"Shark Soup" (2004)
“Shark Soup” is an early working title for the song “Vertigo.”
In 2006, when U2 published the book U2 by U2, the book provided a glimpse into some working titles and demo tracks. One of the images shown was from a piece of equipment with notes labeling different songs. We see notes about “Xanax” (listed twice as Xanax 1 and Xanax 2), “Spiderman Slide Solo,” “Treason,” “Original,” “Neanderthal,” “All Because” and “Shark Soup.” We know that many of these songs went on to become tracks on How to Dismantle an Atomic Bomb and this photo was taken during the development of that album.
In the book, Bono also talks about the development of the song,
It’s like cell division, our songs keep shedding their skin and a new song emerges. ‘Native Son’ was inspired by Leonard Peltier, the Native American rights activist, and it was an interesting idea for a song. On its way to becoming ‘Vertigo’ it stopped off at the mezzanine floor and turned into ‘Shark Soup.’ That’s when we came up with the rhythms of it, singing in Spanish, and there is still a bit of Spanish left over in the intro. I’d been reading Pablo Neruda, one of my favorite poets. He’s dead now but I went on a pilgrimage to his house in Chile and I had a meal in the inn next door where I poisoned myself. I thought I was going to die. It was just me and Guggi, there was no one else in the inn, even the innkeeper had gone home. I was laying on the ground, throwing up at ten-minute intervals and Guggi was trying to get water but it was locked behind the bar. When the innkeeper came in, she found me on the ground. I said, ‘Can you call a doctor?’ She said, ‘You really don’t want to meet the doctor,’ I thought, ‘Okay, don’t call a doctor, just call us a taxi.’ Anyway, somewhere in and around there emerged a song called ‘Shark Soup’.

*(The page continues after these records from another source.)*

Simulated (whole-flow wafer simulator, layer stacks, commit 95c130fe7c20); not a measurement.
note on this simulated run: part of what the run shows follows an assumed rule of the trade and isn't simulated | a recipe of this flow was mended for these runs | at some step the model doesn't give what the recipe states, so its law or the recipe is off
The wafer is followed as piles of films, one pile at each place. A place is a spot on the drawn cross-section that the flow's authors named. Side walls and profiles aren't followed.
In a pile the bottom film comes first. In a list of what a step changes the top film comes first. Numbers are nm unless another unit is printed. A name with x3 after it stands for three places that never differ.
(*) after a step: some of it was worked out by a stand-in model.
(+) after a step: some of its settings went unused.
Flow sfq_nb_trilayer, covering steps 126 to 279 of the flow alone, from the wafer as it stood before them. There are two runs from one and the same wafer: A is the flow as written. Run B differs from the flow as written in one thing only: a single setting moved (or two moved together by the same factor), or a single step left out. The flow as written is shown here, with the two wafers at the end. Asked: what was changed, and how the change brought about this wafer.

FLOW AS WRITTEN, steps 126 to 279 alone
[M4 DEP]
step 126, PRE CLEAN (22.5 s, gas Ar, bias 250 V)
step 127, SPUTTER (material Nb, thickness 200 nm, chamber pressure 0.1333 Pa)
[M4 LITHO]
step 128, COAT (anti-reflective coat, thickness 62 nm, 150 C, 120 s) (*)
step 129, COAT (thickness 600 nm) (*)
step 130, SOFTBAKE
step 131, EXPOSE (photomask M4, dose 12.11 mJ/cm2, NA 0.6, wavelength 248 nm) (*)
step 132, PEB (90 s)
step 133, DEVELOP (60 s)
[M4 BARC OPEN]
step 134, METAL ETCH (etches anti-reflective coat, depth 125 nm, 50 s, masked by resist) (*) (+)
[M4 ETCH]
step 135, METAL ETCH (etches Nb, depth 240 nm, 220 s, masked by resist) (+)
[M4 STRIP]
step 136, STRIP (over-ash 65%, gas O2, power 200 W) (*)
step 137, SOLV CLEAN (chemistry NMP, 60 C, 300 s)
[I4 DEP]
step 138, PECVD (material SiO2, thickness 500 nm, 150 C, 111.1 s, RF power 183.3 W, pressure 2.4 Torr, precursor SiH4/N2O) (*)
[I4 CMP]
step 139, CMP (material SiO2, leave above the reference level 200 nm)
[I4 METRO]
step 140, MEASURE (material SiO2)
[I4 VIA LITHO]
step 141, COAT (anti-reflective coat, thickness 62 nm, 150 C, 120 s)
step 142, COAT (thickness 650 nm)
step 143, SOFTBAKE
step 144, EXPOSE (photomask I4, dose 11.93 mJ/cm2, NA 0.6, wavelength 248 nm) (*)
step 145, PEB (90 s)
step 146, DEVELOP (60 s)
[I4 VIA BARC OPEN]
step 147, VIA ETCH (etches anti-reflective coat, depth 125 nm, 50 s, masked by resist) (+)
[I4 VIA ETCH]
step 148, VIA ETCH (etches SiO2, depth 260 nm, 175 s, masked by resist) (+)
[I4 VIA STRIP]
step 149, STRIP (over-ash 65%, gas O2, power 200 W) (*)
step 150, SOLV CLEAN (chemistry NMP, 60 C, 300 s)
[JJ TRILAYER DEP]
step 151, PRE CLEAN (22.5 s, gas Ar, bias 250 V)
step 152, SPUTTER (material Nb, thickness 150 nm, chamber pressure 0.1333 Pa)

The work on “Vertigo” started with Larry Mullen in early 2002 working on drum tracks for potential songs in Hanover Quay. The Edge spoke about the track development from there, “The rhythm of the drums inspired me to create and play simultaneously, among other things, a two-bar guitar chord progression that became part of a song that I composed and recorded over the course of a few days and called “Hard Metal Jacket.” Terry Lawless, a musician and digital audio technician who periodically works with U2, functioned as my recording engineer in Malibu, and assisted me in recording and engineering my work. Over the course of several days Terry helped me put the constituent parts of three or four songs together into three or four demo recordings, one of which was “Hard Metal Jacket.” Terry burned “Hard Metal Jacket” and the other songs that I had composed and recorded (collectively, the “Malibu Recordings”) onto a CD and gave the CD to me. In November 2002, when Bono was visiting Los Angeles, I played “Hard Metal Jacket,” and the other Malibu Recordings, for Bono and a mutual friend Lian Lunson.
Bono spoke about this meeting in November 2002:
In November 2002, Edge and I were visiting a friend in Los Angeles named Lian Lunson. Edge played for us recordings of several songs he had been working on. One of the songs, which he titled “Full Metal Jacket” or “Hard Metal Jacket” consisted bass and guitar tracks over drum loops. In listening to “Hard Metal Jacket,” I was impressed with the guitar attitude and vitality, and I thought that the song had some potential to become a U2 song.
In December 2002 the band started work in Dublin on the song, and the band recorded over 75 versions of the song. Bono spoke about the changes to the song:
Over the next two years Hard Metal Jacket went through many iterations on the way to becoming Vertigo. Sometimes in order to identify a particular melodic approach we attached different names to different versions of the song. The names included “Shark Soup,” “Viva La Ramone” and “Native Son” (which was actually the proper title for the song for a while).
The Edge also spoke of some of these alternate titles:
As “Hard Metal Jacket” evolved, the music, instrumentation, title and lyrics changed many times. Over the course of time, “Hard Metal Jacket” had several working titles (for purposes of distinguishing between melodic ideas incorporated within its many iterations), such as “Viva La Ramone,” “Shark Soup,” “Sopa de Tiburon,” “Native Son” and finally “Vertigo.”